Barton Springs Multiport Well

Jeff Watson, Staff Hydrogeologist, collecting freshly cut core samples during the Barton Springs Multiport Well drilling process in February 2024.

The District has successfully drilled two new monitor wells this year- one in Garrison Park and another in Zilker Park just south of Barton Springs Pool. While construction at the Garrison monitor well is now complete, there is a second phase for the Zilker well, now known as the Barton Springs Multiport Well.  

As the name implies, the Barton Springs site will be a multiport well. Multiport wells enable data collection at different isolated zones within a single well borehole, allowing comprehensive vertical profiling of the aquifer. (A borehole is a deep narrow hole in the ground usually used for locating water or oil.) Water levels and water quality samples can be collected from each zone within the multiport well. This contrasts with more traditional monitoring wells, which generally allow for measurements of only one interval within an aquifer. The Barton Springs Multiport Well will have 14 different zones spanning the full thickness of the Edwards Aquifer and the upper portion of the Trinity Aquifer. The multiport equipment, designed by Westbay Instruments, will be installed at the Barton Springs site this year.
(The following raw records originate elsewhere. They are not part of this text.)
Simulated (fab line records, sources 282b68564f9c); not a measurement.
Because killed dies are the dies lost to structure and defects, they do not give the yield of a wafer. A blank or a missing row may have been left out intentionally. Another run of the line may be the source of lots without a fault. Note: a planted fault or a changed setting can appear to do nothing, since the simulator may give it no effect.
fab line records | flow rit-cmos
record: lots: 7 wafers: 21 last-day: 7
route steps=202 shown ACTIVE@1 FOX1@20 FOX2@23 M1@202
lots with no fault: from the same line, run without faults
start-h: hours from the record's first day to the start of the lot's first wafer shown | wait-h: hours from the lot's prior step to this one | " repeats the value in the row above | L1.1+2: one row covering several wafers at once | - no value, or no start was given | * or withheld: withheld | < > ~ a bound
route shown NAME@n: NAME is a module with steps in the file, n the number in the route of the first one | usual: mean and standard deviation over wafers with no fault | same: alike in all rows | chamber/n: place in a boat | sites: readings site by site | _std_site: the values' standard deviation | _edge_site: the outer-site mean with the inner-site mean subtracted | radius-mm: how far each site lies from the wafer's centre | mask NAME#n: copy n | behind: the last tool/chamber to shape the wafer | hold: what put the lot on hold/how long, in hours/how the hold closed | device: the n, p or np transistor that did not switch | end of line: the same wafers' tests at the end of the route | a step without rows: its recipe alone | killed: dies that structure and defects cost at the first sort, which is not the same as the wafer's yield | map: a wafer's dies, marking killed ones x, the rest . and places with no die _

Drawing of Westbay Instruments multiport equipment that will be installed at the Barton Springs well site.

The District currently has seven multiport wells throughout its territory. These wells allow data collection from various geological units, including those overlying and within the Edwards Aquifer and formations belonging to the Upper, Middle, and Lower Trinity aquifers. 

The Barton Springs Multiport Well utilized coring as the drilling method instead of conventional drilling techniques. Coring involves retrieving intact cylindrical rock samples with a specialized drill bit. This is an alternative to conventional drilling, which pulverizes the rock into small pieces, destroying much of the structure preserved in the rock. By using the coring approach, the District has acquired a 560-foot continuous core throughout the entire thickness of the Edwards Aquifer and top portion of the Trinity Aquifer near Barton Springs. This is the first core sample of this length to be collected this close to the springs. This aquifer host rock core specimen will allow for in-depth geological research and analysis. 

Jeff Watson and Jacob Newton, Regulatory Compliance Specialist, boxing up core samples at the Barton Springs drilling site in February 2024. The rock core is broken up into smaller pieces both naturally and manually, which allows it to be transported and stored more easily.

These core samples will be donated to the Bureau of Economic Geology, which is part of the University of Texas. The District’s Aquifer Science team will collaborate with local geologists to evaluate core samples and borehole data, which will help inform at which depths to set zones within the multiport well. These analyses will also improve our understanding of the hydrogeology near Barton Springs. Such data is essential to better understand the geologic history and makeup of the Barton Springs segment of the Edwards Aquifer, which the District oversees.